Using social media for business
So you're thinking of starting a business, but how do you get people to know all about it?
These days it's not enough to go down the traditional route of sending out press releases to the local or specialist media. You can connect directly to your market via social networking sites like Twitter, LinkedIn and Facebook, but it's worth understanding which platform your market uses more if you want to target them effectively.
According to Naomi Timperley, who used social networking to build her Baby Loves Disco business up with a zero marketing budget, the secret to having success on Twitter is commitment, conversing and listening. She told an audience at this week's Workingmums LIVE event in Manchester that many people set up Twitter sites and then only tweeted once a month. “The thing about social media is you have to be social,” she said. Once a month was not nearly enough. You had to initiate and join in existing conversations, she said.
Being successful involved working strategically. This meant thinking carefully about your name on Twitter and how you describe yourself in your profile. If you are selling a particular product, you could put that in your name so that it comes up on searches.
You need to target people you want to follow as well as trying to get people to follow you, she said. Start following people in your niche market who you want to reach. For instance, if you are setting up a cafe and want to attract mums start following local mother and baby groups, NCT groups and mummy bloggers who do reviews. “It's important to build that word of mouth recommendation,” she said, “and to follow like-minded people.”
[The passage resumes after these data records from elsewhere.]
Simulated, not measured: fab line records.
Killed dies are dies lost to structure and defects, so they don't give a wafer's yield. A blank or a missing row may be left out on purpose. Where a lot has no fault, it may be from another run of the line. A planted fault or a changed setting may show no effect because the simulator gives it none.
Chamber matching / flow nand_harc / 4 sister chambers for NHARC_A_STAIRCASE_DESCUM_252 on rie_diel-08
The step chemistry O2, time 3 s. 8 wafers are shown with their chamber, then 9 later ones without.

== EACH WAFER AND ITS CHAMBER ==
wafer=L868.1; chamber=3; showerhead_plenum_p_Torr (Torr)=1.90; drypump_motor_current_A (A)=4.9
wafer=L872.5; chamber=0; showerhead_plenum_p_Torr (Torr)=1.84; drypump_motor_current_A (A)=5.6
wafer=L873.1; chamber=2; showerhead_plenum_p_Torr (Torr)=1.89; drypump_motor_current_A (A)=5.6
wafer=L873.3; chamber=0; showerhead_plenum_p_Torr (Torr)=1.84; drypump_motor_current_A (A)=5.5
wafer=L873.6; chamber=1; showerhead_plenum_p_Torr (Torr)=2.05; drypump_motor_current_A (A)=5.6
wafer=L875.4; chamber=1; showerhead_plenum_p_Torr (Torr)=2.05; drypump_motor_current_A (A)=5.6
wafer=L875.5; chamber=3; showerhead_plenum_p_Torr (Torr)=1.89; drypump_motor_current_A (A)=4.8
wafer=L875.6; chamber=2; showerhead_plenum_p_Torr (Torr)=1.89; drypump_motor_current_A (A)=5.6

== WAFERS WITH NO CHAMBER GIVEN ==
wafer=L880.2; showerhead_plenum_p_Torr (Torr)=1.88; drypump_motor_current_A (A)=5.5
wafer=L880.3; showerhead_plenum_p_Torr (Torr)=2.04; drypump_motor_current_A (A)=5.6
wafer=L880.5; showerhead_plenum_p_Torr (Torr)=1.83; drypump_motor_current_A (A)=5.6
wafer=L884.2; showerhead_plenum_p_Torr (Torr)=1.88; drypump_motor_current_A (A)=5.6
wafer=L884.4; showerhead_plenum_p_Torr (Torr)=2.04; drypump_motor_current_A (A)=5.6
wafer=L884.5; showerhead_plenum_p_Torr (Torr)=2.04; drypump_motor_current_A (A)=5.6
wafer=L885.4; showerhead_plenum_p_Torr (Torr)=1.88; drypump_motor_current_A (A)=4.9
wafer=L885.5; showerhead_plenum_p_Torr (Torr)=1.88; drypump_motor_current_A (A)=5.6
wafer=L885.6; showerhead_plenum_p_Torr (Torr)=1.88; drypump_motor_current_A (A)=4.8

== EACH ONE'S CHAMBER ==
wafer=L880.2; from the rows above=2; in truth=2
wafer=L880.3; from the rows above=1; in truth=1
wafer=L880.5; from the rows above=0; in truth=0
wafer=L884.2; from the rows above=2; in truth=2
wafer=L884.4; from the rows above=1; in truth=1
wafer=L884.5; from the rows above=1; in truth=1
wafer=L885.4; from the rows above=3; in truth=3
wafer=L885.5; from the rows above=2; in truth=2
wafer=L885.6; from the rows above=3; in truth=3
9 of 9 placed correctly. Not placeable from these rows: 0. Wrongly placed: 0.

Once you have set up your profile and started following people who can help to promote you, she recommends spending at least 20 minutes a day joining in other conversations on Twitter, replying to people who have tweeted you, retweeting comments from others and generally participating in Twitter life. She said it was important to respond quickly if someone tweeted you, but to also be careful you don't say anything you later regret. If you do say something you come to regret, she said it was best to say sorry.
She counselled against the hard sell in your own tweets. It was better to “be real and human” and to show a sense of humour. You could tweet pictures of your new business, but ones that show its and your personality. Asking questions and adding contests and offers was also a good way of interacting with your followers as was telling people interesting information about something connected with your business.
Half an hour every day
Naomi recommended something called paper.li which allows you to form your own Twitter newspaper by allowing you to pick your top stories on Twitter every day. This gave you good content to pass on and also scored brownie points with the tweeters involved.
She said people tended to get hung up on the number of followers they had, but it was the quality rather than the quantity that mattered when you were promoting your business. You could try rewarding your followers, for instance, you could treat your 500th follower to lunch.
Naomi said it was a good idea to engage with celebrities, but by that she meant celebrities who could help your own business. She singled out Theo Paphetis from Dragon's Den who picks out six new businesses to promote every Sunday and businesswoman Jacqueline Gold who has a similar platform for promoting new businesses. Another way of promoting your business was to respond to media requests by following, for instance, #journorequest. She explained that putting a hash tag before some of the words in your tweet acted as a kind of meta tag and helped your tweet to get picked up on searches.